Wednesday, January 02, 2013

Jung's Red Book

David Bentley Hart over at First Things has an interesting take on Jung's long-held-secret Red Book, finally released in 2009, and rather a disappointment.

Many of them seem intent on getting Jung to abandon his conventional belief in any real dichotomy between good and evil, and to recognize that God and the devil are just two sides of a single reality; none of them, however, has any great gift for getting to the point.

That has been my impression of occult spirit-guides and prophets in general, and one of the reasons that I was able to drop the last vestiges of occult leanings in 1975 when I became a converted, or at least reviviscent, Christian.  They meander.  They wander.  They get distracted into current events in odd ways. I thought at the time Really, you'd think actual demons would have a little more force, more drive, more punch. Hard to believe these Ouija-voices and astrologers have got even a remote connection to cosmic battles.  They're not not frightening so much as banal.

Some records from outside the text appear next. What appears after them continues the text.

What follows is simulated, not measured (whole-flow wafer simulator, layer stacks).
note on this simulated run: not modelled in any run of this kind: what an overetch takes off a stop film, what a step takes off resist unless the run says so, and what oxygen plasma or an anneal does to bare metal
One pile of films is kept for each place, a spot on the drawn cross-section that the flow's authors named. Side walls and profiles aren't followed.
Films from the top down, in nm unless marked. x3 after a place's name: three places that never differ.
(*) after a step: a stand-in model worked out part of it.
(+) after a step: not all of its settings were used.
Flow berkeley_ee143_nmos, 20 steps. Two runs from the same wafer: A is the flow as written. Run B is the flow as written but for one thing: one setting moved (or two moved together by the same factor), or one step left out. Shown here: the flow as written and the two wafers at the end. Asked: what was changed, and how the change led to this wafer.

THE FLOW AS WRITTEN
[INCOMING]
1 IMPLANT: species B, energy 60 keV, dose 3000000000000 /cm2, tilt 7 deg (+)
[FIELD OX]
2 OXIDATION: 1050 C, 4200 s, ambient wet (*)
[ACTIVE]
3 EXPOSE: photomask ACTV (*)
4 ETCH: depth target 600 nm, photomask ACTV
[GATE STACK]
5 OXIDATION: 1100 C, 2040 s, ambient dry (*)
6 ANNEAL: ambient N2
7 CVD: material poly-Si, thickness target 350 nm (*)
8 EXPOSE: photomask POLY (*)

Reading Lewis The Great Divorce and the "Perelandra" series later, I began to appreciate how both might be true.  I digress.  The Hart essay is fun, and good learning. The phrase "Transcendence without transcendence" is a real gift to discussion about modern spirituality.

2 comments:

Anonymous said...

It's not just devils and ghosts. Wise extraterrestrials also travel across hundreds of light-years in order to deliver messages of astonishing pointlessness.

It was either Frank Drake or Carl Sagan who said that the messages from UFO contactees always disappoint: what they contain that is new is inaccurate, and what they contain that is accurate is not new. The aliens only warn about current concerns (they didn't say anything about the risks of global warming in the 1950s), and they never provide any genuinely new, testable scientific information.

Unknown said...

My wife's reaction to such occult deliverances is to quote Isaiah 8:19, about "wizards who peep and mutter." A description that still holds good.

I also recall a snippet from a Lord Peter Wimsey mystery, involving seances. One character, a widow who was told her late husband had shown up at a seance begging for prayer for release from a place of penance and playing a levitating accordion, replied waspishly that her husband never held with anything Popish, and wherever he was, she hoped he had something better to do than play the accordion.